In [35]:
import os
os.chdir("/Users/karol/Desktop/Antwerp/ai_project")
import torch
import torch.nn as nn
import pandas as pd
import numpy as np
from sklearn.preprocessing import OneHotEncoder, MinMaxScaler
from sklearn.compose import ColumnTransformer
from scipy.sparse import csr_matrix
from data_reader import load_data_mf, matrix_representation, load_customers_articles, customers_diversification, articles_diversification
from model import TwoTowerCustomer, TwoTowerFinal
from helper import train_two_tower
from recommenders import recommender_two_towers_final, recommender_two_towers_customer

In [36]:
# read customers and transactions data
customers = pd.read_csv("data/preprocessed/customers.csv") 
transactions = pd.read_csv("data/preprocessed/transactions.csv")
articles = pd.read_csv("data/preprocessed/articles.csv") 
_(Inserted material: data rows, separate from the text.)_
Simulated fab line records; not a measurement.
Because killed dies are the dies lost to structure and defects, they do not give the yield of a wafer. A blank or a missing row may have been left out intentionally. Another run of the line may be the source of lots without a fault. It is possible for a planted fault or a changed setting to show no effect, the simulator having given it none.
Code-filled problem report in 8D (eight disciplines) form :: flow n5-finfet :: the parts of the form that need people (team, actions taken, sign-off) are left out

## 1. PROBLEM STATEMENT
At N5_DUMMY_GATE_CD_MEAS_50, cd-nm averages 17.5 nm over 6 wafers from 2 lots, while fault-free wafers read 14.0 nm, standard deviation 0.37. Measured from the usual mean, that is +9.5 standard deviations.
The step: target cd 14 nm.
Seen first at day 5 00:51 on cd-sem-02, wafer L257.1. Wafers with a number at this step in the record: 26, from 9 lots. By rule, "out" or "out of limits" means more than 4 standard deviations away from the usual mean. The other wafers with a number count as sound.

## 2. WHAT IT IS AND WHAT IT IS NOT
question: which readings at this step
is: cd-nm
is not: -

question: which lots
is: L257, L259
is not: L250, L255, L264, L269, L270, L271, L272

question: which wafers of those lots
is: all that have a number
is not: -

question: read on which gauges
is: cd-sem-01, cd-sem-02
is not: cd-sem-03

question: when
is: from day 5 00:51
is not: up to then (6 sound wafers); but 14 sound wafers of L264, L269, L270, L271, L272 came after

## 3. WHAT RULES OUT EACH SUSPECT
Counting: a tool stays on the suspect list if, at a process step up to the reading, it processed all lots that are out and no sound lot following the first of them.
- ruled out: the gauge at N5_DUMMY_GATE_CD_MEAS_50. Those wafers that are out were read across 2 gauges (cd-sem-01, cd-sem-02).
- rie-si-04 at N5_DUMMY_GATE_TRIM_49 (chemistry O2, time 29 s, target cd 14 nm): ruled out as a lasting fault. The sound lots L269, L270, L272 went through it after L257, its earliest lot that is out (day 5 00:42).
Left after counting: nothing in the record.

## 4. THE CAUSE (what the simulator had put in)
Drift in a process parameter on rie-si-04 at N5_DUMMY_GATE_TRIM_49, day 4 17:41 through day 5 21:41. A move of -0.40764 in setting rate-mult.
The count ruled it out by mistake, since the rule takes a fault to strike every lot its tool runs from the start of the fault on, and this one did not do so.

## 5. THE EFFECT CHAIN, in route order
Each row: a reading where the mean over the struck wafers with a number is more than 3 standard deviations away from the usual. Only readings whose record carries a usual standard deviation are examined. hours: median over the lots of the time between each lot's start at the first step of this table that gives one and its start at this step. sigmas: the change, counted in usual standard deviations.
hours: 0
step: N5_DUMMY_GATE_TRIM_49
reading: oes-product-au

# Get seasonal sales information

In [33]:
def assign_season(x):
    if x in [12,1,2]:
        return 1
    elif x in [3,4,5]:
        return 2
    elif x in [6,7,8]:
        return 3
    else:
        return 4 

In [13]:
def seasonal_sales(a, t):
    # get seasons
    t["t_dat"] = pd.to_datetime(t["t_dat"])
    t["month"] = t["t_dat"].dt.month 
    # get function to apply seasons
    t["season"] = t["month"].apply(assign_season)
    grouped = t.groupby(["article_id", "season"])["customer_id"].count()
    # get percentages
    percentages = grouped / grouped.groupby(level=0).transform("sum")
    # create winter sale var
    winter_sale = percentages[percentages.index.get_level_values('season') == 1]
    winter_sale = winter_sale.rename("winter_sale")
    a = a.merge(winter_sale, how="left", on="article_id")
    a["winter_sale"] = a["winter_sale"].fillna(0)
    # create spring sale var
    spring_sale = percentages[percentages.index.get_level_values('season') == 2]
    spring_sale = spring_sale.rename("spring_sale")
    a = a.merge(spring_sale, how="left", on="article_id")
    a["spring_sale"] = a["spring_sale"].fillna(0)
    # create summer sale var
    summer_sale = percentages[percentages.index.get_level_values('season') == 3]
    summer_sale = summer_sale.rename("summer_sale")
    a = a.merge(summer_sale, how="left", on="article_id")
    a["summer_sale"] = a["summer_sale"].fillna(0)
    # create autumn sale var
    autumn_sale = percentages[percentages.index.get_level_values('season') == 4]
    autumn_sale = autumn_sale.rename("autumn_sale")
    a = a.merge(autumn_sale, how="left", on="article_id")
    a["autumn_sale"] = a["autumn_sale"].fillna(0)
    return a



# Get average prices

In [14]:
def get_avg_price(a, t):
    grouped = t.groupby("article_id")["price"].mean()
    grouped = grouped.rename("avg_price")
    a = a.merge(grouped, how="left", on="article_id")
    a["avg_price"] = a["avg_price"].fillna(-1)
    return a

# Yearly seasonal bestsellers

In [15]:
def seasonal_bestseller_ranking(a, t):
    # get seasons
    t["t_dat"] = pd.to_datetime(t["t_dat"])
    t["month"] = t["t_dat"].dt.month 
    # get function to apply seasons
    t["season"] = t["month"].apply(assign_season)
    t["year"] = t["t_dat"].dt.year 
    # Create a new DataFrame with the count of t for each (year, season, article_id) combination
    transaction_counts = t.groupby(["year", "season", "article_id"])["customer_id"].count().reset_index()
    transaction_counts.rename(columns={"customer_id": "transaction_count"}, inplace=True)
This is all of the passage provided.